In previous blog posts, we discussed the significant shortage of available homes for sale in the nation’s real estate market. We thought it would be a good opportunity in this article to explore how longer-term trends in housing supply and demand have contributed to the shortage.
With regard to supply, we used our Black Knight public record data to count the number of new single-family (SF) homes and condominiums (condo) added to the overall inventory each year between 1981 and 2020. We did not include new multifamily units, such as apartment buildings, which comprise most of the units that show up as rental housing.
With regard to demand, the most basic measure is population growth and how it translates to the number of new households each year. Reinforcing demand, is the fact that the average household size has been steadily decreasing for the past 40 years, as seen in Figure 1 below. This means that over time, increases in population have led to even greater demand for housing units.
In 1981, a million person increase in population meant 362,319 more households. Today, that same population increase would translate into 395,257 households, or 9% more households, even if population did not increase. Yet, the population of the U.S. did increase — from 231,636,058 in 1981 to 332,915,073 in 2020, a 43.7% increase. With the decline in household size, this meant the number of households increased by 56.6%.
From 1981, the U.S. produced about as many units of SF homes and condos as the change in the number of households (see Figure 2 below.) This does not include multifamily units, but it still represents a consistent ratio that we can apply in aggregate or by metro market to help explain the lack of inventory and the recent surge in home prices.
From 1981 through 2009, the nation produced enough units to provide for 92.8% of the new households. Add to this some multifamily production and there was sufficient housing produced to prevent runaway housing shortages.
Since 2010, however, the situation has been quite different. We have only produced enough new SF and condo units at the national level to provide for 60.5% of the new households.
Figure 2 – Overall U.S. Supply vs. Demand
As with all of our analyses at the national level, these figures hide the reality behind shortages in many individual markets where there has been strong resistance to adding new housing and/or significant economic growth.
San Francisco, Los Angeles, San Jose, San Diego, Boston, Seattle and the Washington DC metro have been among the most restrictive markets for adding new housing. Traffic and environmental pollution, parking congestion and other negative externalities are the descriptors used by opponents of any new development.

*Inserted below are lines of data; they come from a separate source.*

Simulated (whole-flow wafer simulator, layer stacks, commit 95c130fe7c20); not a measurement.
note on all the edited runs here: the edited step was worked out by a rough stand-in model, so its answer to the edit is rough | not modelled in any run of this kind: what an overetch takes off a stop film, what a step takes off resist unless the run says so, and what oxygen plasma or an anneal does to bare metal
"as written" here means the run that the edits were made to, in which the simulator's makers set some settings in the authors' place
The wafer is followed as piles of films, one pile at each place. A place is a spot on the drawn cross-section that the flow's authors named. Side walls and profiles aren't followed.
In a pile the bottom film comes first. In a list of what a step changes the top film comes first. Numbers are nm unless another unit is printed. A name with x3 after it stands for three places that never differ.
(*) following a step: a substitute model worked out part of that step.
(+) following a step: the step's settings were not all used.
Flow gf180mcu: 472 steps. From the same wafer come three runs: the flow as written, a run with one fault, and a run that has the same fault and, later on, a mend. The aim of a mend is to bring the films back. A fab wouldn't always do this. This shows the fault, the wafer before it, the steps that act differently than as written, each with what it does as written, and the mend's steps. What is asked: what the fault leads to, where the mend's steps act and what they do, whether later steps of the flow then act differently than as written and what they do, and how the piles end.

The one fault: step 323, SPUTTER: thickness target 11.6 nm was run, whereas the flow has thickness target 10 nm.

Many markets with strong economic growth correspondingly ramped up more obstacles to development. The housing shortfall and affordability problems have been the result of a clear turning point in 2010, when the production of new housing was stymied by the Great Recession and never fully recovered.
Again, this imbalance between units added and household growth is not evenly distributed. It is much worse in the metro markets that have continued to see significant economic growth such as Seattle, where the ratio of household growth to housing added (via our measure) is 227% from 2010-2020 or Los Angeles and San Francisco, where the figures are 348% and 461% respectively. At the same time, in the slow or no growth markets, we see a balance between the two, such as Dayton at 93% and Akron at 114%.
Figure 3 – Seattle Supply vs. Demand
Figure 4 – San Francisco Supply vs. Demand
Figure 5 – Akron Supply vs. Demand
In Austin, the ratio is 147%; in Houston it is 164% and in Charlotte it is 144%. In these three markets, economic growth has been strong, but so has the supply of new housing — until recently, with labor shortages and material supply-chain problems.
Figure 6 – Houston Supply vs. Demand
Figure 7 – Charlotte Supply vs. Demand
This straightforward way of looking at supply vs. demand can be very helpful in explaining home price cycles. As seen in Figures 8 and 9, Boston home prices increased significantly during periods when new households far exceeded new housing units. In contrast, many interior U.S. markets were able to build enough new housing units to meet new household demand between 1981 and 2010. A good example is Kansas City which, as seen in Figure 11, exhibited a balance between new supply and demand until 2010. This led to relatively moderate increases in home prices over this time period compared to most U.S. markets. However, since 2010 new demand has far outstripped new supply, which has led to a much sharper increase in the median home price as seen in Figure 10.
Figure 8 – Boston Median Single Family Price
Figure 9 – Boston Supply vs. Demand
Figure 10 – Kansas City Median Single-Family Price
Figure 11 – Kansas City Supply vs. Demand
The housing production shortfall has become much worse since 2010, and it does not appear it will get better anytime soon. At the same time, the problem is worse in markets with faster economic and population growth, particularly those that are supply constrained. In the slower growth markets, home prices have not moved up nearly as fast as the nation as a whole.
For the U.S. overall, median household income has risen approximately 43% since 2010 through 2020, compared to the 71% increase in the median home price. Low mortgage rates and tight inventory will continue to support these prices for the foreseeable future.
The affordability problem for first-time home buyers is greater than ever, especially in markets with the most job growth or where supply constraints and difficult regulatory environments are greatest. With labor and material shortages and other supply-chain problems, it will take some time to get back to more normal production levels, whatever those are. Certainly, the new supply trends of the last decade will not solve the inventory problem, but will fall well short.